For years I told everyone who would listen, “I don’t want to marry a pastor.”
To anyone who asked why, I’d explain, “I don’t want to be known as ‘the pastor’s wife’ instead of by my name.”
For years, I was defined by my relationships to people; I was one of the Edwards family, the pastor’s kid, the principal’s kid, Karissa’s sister, Krystal’s sister, etc.
In college, it finally occurred to me that I could just be “Charity Edwards.” I reveled in and flourished under that realization. I had heaps of fun finding out who I was without having to point at someone else as a reference point.
Once after I graduated college, my family and I met an old lady whom her grandson introduced to everyone as “Grandma.” He actually corrected people who tried to call her by her name. I remember thinking how awful it would be to be old and have no one left to call you by name – to only have a title that is determined by your relationship to someone else.
I so fiercely enjoy being known as my own self that I kind of secretly resent that I might have to change my name someday to my husband’s last name. Of course, my last name right now reflects my relationship to my dad, so…hmmm…maybe my future husband and I can come up with a unique last name for the two of us. (It scares me a bit that I love that idea.)

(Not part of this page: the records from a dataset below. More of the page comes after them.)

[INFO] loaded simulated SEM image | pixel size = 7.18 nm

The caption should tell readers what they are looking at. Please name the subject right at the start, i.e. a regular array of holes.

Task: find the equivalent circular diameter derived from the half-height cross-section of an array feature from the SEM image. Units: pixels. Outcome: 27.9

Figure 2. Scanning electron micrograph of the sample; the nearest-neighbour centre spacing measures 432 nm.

Of course, I know that I can never be entirely independent and/or undefined by other people. I’m known by the friends I have, the family I love, the coworkers I spend most of my days with. And I know I can never have complete control over outside factors that define people’s perceptions of me; that’s impossible, and I’d stress myself out by trying.
Three things underlie my desire to be identified only as “Charity Edwards” and not as “so-and-so’s something”:
- Control – in choosing what accomplishments people see, what flaws are tucked away, what cultural norms or subcultural habits I adopt or reject.
- Pride – in thinking I’m worth knowing individually, I deserve to be treated uniquely, I should be seen for who I am because I’m enough.
- Fear – of being lost in a group, overlooked in a crowd, unknown as an individual.
Part of the reason for this is undoubtedly my culture that bombards me with the idea that I should unapologetically be myself, that I’m worth the money spent on hair products, that I deserve the best phone on the market, etc. This is, of course, compounded by the fact that I was homeschooled; my mom and dad told me I was special, and there was never anyone else around to remind me that I was probably quite average.
But that’s a light-hearted, easy reason.
I – like probably everyone else ever in history – desire to be known: deeply, intimately, passionately. I desire to have someone look into my soul, know all my secrets, and still love me and want to do life with me. Not because I have a great family, or I go to a great church, or I have a couple of hotties for roommates; but because I’m me, and that’s enough. Just Charity.
And that’s part of the reason I get so impatient for my future man some days. I think that somehow, marriage will satisfy that melodramatic longing in my soul.
I know that isn’t true, though. I do. The truth, like the lie, is three-fold:
- There is someone who chose me (John 15:16); before I was even a twinkle in my earthly daddy’s eye, I was the apple of my heavenly Father’s (Zechariah 2:8).
- There is someone who has already become my identity because of my relationship to Him (Galatians 3:27), and it’s quite the most wonderful thing in the world.
- There is someone who knows me better than my sister did before she died, better than my parents with whom I share (not quite) everything, better than my roommates or the women in my Bible study (Psalm 139:1-4).
God the Father chose my identity as a daughter/follower of the King (Galatians 4:6) who paid the ultimate price to be related to me (Romans 5:8). Long before I discovered a life outside of my family, I’d already discovered a life inside God’s.
God’s son Jesus reminds me that even I were known as simply “a Christian” – if all that is written on my gravestone is “she loved Jesus” – then that is the greatest identity I could have on this earth (I Corinthians 6:19-20).
God the Holy Spirit knows me deeply, intimately, and so passionately that Jesus died to prove it (I Corinthians 3:16). He made my soul, knows my secrets before I do, and still loves me and gave Jesus’ perfect life in exchange for my wildly imperfect one (Jeremiah 1:5).
The Trinity models what it’s like to be identified by a relationship to someone else. If Jesus had refused to be known by his relationship to His Father, His life would have been pointless. If the Holy Spirit decided to “peace out,” I (and the rest of the world) would be in deep doo-doo. They each identify with each other so that I can identify with them in life and in death.
I think sometimes I see my identity as something that I’m trapped by in this lifetime; I’m trapped by people’s perceptions, mistakes I made, or bad Facebook photos. But in Jesus, I’m free to let all those things go and cling to the God who made me, loves me, and gave Himself for me.
So whether I’m forever the Blithe Bachelorette, or I take on a new last name; whether I am known by my husband’s job, or as “mom”; whether or not I am ever known completely by another person – I can live and die in the knowledge that Jesus is all the identity I need, and it’s an identity immeasurably better than I deserve.